Abstract
Many particle accelerators are proposing the use of crab cavities to correct for accelerator crossing angles or for the production of short bunches in light sources. These cavities produce a rotation to the bunch in a well-defined polarization plane. If the plane of the rotation does not align with the horizontal axis of the accelerator, the bunch will receive a small amount of spurious vertical bunch rotation. For accelerators with small vertical beam sizes and large beam-beam effects, this can cause significant unwanted effects. In this paper we propose the use of a 2nd smaller crab cavity in the vertical plane in order to cancel this effect and investigate its use in numerical simulations.
Highlights
Particle colliders often employ a finite crossing angle between colliding bunches
In this paper we look at the theory of such a device and numerically model an anticrab cavity for use in the International Linear Collider (ILC)

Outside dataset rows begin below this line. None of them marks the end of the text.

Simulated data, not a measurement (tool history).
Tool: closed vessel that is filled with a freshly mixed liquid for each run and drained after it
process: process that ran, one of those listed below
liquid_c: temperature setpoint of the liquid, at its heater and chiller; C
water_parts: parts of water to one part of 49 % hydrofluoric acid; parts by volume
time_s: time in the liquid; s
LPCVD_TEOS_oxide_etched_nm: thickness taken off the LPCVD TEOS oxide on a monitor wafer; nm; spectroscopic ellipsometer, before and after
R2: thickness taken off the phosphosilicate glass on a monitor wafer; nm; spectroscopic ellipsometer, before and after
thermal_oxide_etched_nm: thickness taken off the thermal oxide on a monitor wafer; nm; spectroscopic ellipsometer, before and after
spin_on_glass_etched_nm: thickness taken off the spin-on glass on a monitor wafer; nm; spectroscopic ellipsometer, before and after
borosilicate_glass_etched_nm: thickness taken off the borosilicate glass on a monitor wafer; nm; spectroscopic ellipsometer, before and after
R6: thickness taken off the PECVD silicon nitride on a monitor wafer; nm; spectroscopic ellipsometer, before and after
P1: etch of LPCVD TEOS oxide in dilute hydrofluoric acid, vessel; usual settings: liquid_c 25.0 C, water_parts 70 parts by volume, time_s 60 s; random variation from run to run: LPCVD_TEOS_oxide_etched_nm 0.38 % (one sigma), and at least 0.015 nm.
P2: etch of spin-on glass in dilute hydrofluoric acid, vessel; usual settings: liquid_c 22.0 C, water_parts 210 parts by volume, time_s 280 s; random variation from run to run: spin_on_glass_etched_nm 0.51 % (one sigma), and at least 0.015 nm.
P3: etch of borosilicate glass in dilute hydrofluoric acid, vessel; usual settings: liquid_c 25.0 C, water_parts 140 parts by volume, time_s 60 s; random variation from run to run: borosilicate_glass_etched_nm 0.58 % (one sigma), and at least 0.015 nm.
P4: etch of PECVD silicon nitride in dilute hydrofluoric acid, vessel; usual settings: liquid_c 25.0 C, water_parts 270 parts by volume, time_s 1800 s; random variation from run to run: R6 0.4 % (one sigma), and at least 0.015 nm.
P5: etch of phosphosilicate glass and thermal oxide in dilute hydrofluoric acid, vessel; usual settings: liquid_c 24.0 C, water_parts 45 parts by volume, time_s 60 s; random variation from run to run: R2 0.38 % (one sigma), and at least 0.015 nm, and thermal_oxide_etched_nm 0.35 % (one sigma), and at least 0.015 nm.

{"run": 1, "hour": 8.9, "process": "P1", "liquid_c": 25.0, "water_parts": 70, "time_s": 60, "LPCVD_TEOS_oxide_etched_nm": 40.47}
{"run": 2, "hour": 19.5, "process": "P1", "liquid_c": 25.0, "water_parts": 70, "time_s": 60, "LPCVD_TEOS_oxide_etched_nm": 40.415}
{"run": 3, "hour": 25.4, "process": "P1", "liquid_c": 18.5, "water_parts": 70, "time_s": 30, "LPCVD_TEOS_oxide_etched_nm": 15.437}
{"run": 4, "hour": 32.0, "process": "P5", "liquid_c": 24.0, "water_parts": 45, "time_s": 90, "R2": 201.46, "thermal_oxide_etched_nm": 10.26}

For the ILC crab cavities a 10 mrad roll misalignment on one cavity can cause the loss of 30% of the luminosity
Summary
Particle colliders often employ a finite crossing angle between colliding bunches. The associated loss of luminosity for long thin bunches can be recovered by rotating the bunches prior to collision, such that the bunches will have an effective head-on collision. These devices are deflecting mode cavities in which the cavity phase is set such that the head and tail of the bunch receive equal and opposite kicks, and the center of mass receives zero kick This will impart a transverse momentum to the bunch which causes the bunch to rotate as it travels along the beam line. If the polarization of the operating mode of these crab cavities is not perfectly aligned with the horizontal axis of the accelerator, a small amount of the crabbing effect will take place in the beams’ vertical plane This will cause the bunches to collide with a small vertical crossing angle. We simulate the use of this anticrab cavity in the beam delivery system of the ILC, using the particle tracking code PLACET [7] together with the beam-beam code GUINEA-PIG [8]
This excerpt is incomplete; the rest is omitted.